To this business he succeeded on his father's death in 1759. He went into partnership with John Fothergill and in consequence of the growth of their business removed his works in 1762 from Snowhill to what was then a tract of barren heath at Soho, 2 miles north of Birmingham. Here he undertook the manufacture of artistic objects in metal, as well as the reproduction of oil paintings by a mechanical process in which he was associated with Francis Eginton (1737-1805), who subsequently achieved a reputation as a worker in stained or enamelled glass. In this he was also encouraged by Robert Adam. Between 1762 and 1775 he established a strong reputation as a craftsmen; his works at Soho were widely known for excellent and artistic workmanship.

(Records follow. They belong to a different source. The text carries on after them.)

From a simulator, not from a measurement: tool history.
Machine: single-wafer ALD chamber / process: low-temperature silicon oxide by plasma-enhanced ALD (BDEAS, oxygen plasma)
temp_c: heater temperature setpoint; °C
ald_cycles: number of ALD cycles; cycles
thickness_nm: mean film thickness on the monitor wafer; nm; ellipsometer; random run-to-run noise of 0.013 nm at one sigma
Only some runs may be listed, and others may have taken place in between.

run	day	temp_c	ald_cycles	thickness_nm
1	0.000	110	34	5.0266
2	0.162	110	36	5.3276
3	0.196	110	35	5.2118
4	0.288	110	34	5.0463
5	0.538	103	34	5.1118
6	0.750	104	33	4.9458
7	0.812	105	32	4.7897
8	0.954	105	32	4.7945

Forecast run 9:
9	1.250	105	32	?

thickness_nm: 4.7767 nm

About 1767, Boulton, who was finding the need of improving the motive power for his machinery, made the acquaintance of James Watt, who on his side appreciated the advantages offered by the Soho works for the development of his steam-engine. In 1772 Watt's partner, Dr John Roebuck, got into financial difficulties, and Boulton, to whom he owed £1200, accepted the two-thirds share in Watt's patent held by him in satisfaction of the debt. Three years later Boulton and Watt formally entered into partnership, and it was mainly through the energy and self-sacrifice of the former, who devoted all the capital he possessed or could borrow to the enterprise, that the steam engine was at length made a commercial success.
It was also owing to Boulton that in 1775 an act of parliament was obtained extending the term of Watt's 1769 patent to 1799]. In 1800 the two partners retired from the business, which they handed over to their sons, Matthew Robinson Boulton and James Watt junior.
In 1788 Boulton turned his attention to coining machinery, and erected at Soho a complete plant with which he struck coins for the Sierra Leone and East India companies and for Russia, and in 1797 produced a new copper coinage for Great Britain. In 1797 he took out a patent in connection with raising water on the principle of the hydraulic ram. He died at Birmingham on August 18 1809.